If consent in writing given by 95% of the members then shorter notice can
be given.
No items other than those specified in the notice shall be taken up at
the meeting.
If any proposed resolution contains any reference to document, contract,
agreement, the Memorandum of Association or Articles of Association, the
relevant explanatory statement shall state that such documents are available
for inspection and such documents shall be so made available for inspection in
physical or in electronic form during specified business hours at the
Registered Office of the company and copies thereof shall also be made
available for inspection in physical or electronic form at the Head Office as
well as Corporate Office of the company, if any, if such office is situated
elsewhere, and also at the Meeting.
Quorum
Private Limited Company:
Minimum No. of Members required being present
“Two Members Personally Present”.
Public Company:
In case of Public Company “Minimum Present of
Members required”
5 members personally present if the number of
Members as on the date of Meeting is not more than 1000.

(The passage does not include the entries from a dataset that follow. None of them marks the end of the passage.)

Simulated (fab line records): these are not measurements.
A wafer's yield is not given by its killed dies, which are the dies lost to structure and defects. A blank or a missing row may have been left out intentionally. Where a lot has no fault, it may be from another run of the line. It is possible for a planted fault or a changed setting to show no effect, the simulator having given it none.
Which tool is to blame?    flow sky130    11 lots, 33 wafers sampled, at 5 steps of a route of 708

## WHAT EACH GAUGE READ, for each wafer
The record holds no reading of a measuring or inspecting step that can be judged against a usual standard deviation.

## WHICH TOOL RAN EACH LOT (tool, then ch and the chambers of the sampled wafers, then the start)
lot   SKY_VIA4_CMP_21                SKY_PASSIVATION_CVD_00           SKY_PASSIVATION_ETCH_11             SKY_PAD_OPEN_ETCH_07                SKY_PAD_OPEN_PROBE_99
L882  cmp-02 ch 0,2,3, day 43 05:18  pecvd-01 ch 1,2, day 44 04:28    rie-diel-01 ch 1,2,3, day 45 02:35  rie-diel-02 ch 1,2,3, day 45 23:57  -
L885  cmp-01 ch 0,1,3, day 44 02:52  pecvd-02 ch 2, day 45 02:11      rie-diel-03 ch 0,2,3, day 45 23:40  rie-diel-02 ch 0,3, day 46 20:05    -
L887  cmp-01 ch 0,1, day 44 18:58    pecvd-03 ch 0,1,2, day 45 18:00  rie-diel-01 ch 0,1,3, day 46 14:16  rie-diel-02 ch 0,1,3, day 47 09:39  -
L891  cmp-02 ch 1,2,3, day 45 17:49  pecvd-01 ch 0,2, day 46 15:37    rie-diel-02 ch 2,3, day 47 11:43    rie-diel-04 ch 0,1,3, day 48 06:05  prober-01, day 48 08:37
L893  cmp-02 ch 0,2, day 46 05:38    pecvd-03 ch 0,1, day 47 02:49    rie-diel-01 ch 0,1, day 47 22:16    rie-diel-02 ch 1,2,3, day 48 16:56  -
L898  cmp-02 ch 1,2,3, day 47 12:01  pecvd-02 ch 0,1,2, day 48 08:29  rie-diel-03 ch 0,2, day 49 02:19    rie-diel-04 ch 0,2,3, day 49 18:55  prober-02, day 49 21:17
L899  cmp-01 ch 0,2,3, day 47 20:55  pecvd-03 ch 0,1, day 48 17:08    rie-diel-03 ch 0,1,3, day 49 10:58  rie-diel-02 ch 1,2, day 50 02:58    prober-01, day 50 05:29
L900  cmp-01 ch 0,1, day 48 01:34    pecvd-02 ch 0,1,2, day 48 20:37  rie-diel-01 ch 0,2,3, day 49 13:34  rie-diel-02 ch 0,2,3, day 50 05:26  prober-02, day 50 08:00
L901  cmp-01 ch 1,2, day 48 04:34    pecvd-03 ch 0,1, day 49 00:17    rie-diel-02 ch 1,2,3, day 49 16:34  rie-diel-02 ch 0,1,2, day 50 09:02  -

15 members personally present if the number of
Members as on the date of Meeting is more than 1000 but upto 5000.
30 members personally present if the number of
Members as on the date of Meeting exceeds 5000.
Quorum shall be present throughout the
Meeting.
Quorum shall be present not only at the time
of commencement of the Meeting but also while transacting business.
One person can be an authorised representative
of more than one body corporate. In such a case, he is treated as more than one
Member present in person for the purpose of Quorum. However, to constitute a
Meeting, at least two individuals shall be present in person.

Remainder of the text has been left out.